A March Government Accountability Office (GAO) report to Congress found that the U.S. ballistic missile defense system (BMDS) has been subject to cost overruns and vague accounting and failed to achieve any of its six testing objectives for fiscal year 2008, which ended Sept. 30. Nevertheless, several system elements, including 24 upgraded ground-based midcourse defense (GMD) interceptors, are being deployed before being fully tested.
The U.S. missile defense system incorporates a variety of assets, including long-range radar facilities, satellites, and missile interceptors based on land and at sea. The Pentagon's Missile Defense Agency (MDA) has spent nearly $56 billion researching and deploying various elements of the system since 2002.

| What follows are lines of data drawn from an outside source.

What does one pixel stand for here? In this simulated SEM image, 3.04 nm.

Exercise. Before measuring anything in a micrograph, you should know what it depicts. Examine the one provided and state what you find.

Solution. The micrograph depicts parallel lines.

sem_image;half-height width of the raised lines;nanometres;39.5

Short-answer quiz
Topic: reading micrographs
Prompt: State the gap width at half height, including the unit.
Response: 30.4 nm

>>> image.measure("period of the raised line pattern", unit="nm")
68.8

The report notes that, for the sixth year in a row, GAO was unable to assess conclusively the total cost of ballistic missile defense programs because the MDA does not provide baseline budget numbers as other major defense programs do. Nevertheless, by reviewing individual contracts, GAO estimates that MDA contractors overran budgeted costs by $152.4 million in fiscal year 2008. The Space Tracking and Surveillance System (STSS), a proposed group of satellites intended to monitor the globe for missile launches, exceeded its budget the most of the 14 contracts GAO examined. STSS costs exceeded budget projections by $87.9 million in fiscal year 2008, accounting for more than one-half of the MDA's red ink. The report estimates that, by the time all 14 contracts are completed, cumulative costs will exceed their budget projections by at least $2 billion and possibly as much as $3 billion.
The GMD program, which is intended to intercept ICBMs beyond the earth's atmosphere, came in under budget by almost $54 million for fiscal year 2008. The GAO notes that this rare bright spot in the MDA's budget performance is due primarily to the fact that the MDA did not emplace the three ground-based interceptors planned for fiscal year 2008 or conduct either of its two scheduled GMD flight tests.
All ballistic missile defense programs experienced testing delays, according to the report. As a result of these delays, none of the six "knowledge points" specified for 2008 by former MDA Director Lt. Gen. Henry Obering were achieved. The report concludes that, as a result of shortfalls in testing, "comprehensive assessments of the capabilities and limitations of the [ballistic missile defense system] are not currently possible."
Some elements of the missile defense system are being deployed without being fully tested, the report finds. For example, the MDA purchased 20 SM-3 Block 1A missiles in 2008, despite the fact that the SM-3 is not scheduled to be tested against a long-range missile until the third quarter of fiscal year 2009. Additionally, in response to earlier tests, the MDA began a program to refurbish its ground-based interceptors with upgraded kill vehicles and boosters. The upgraded model has not been flight-tested, yet "all 24 interceptors with this configuration are emplaced and considered operational," according to the GAO.
The fielding of missile defense assets before they have been fully tested is in keeping with the Bush administration's policy of "spiral development." In 2002 testimony before Congress, then-MDA Director Lt. Gen. Ronald Kadish stated that the Pentagon was willing to field prototypes ahead of comprehensive testing, then upgrade those assets as the situation demanded. (See ACT, April 2002.) The GAO report observes that the philosophy of spiral development allowed the MDA to quickly field an initial missile defense capability, as directed by President George W. Bush. As the MDA has continued to develop ballistic missile defense, the GAO notes that the agency "has been less successful in fostering adequate knowledge of system capabilities prior to manufacturing and fielding [ballistic missile defense] assets."
The report recommends that the secretary of defense direct the MDA to test the ground-based interceptor "against a complex scene with countermeasures" and to "ensure that items are not manufactured for fielding before their performance has been validated through testing."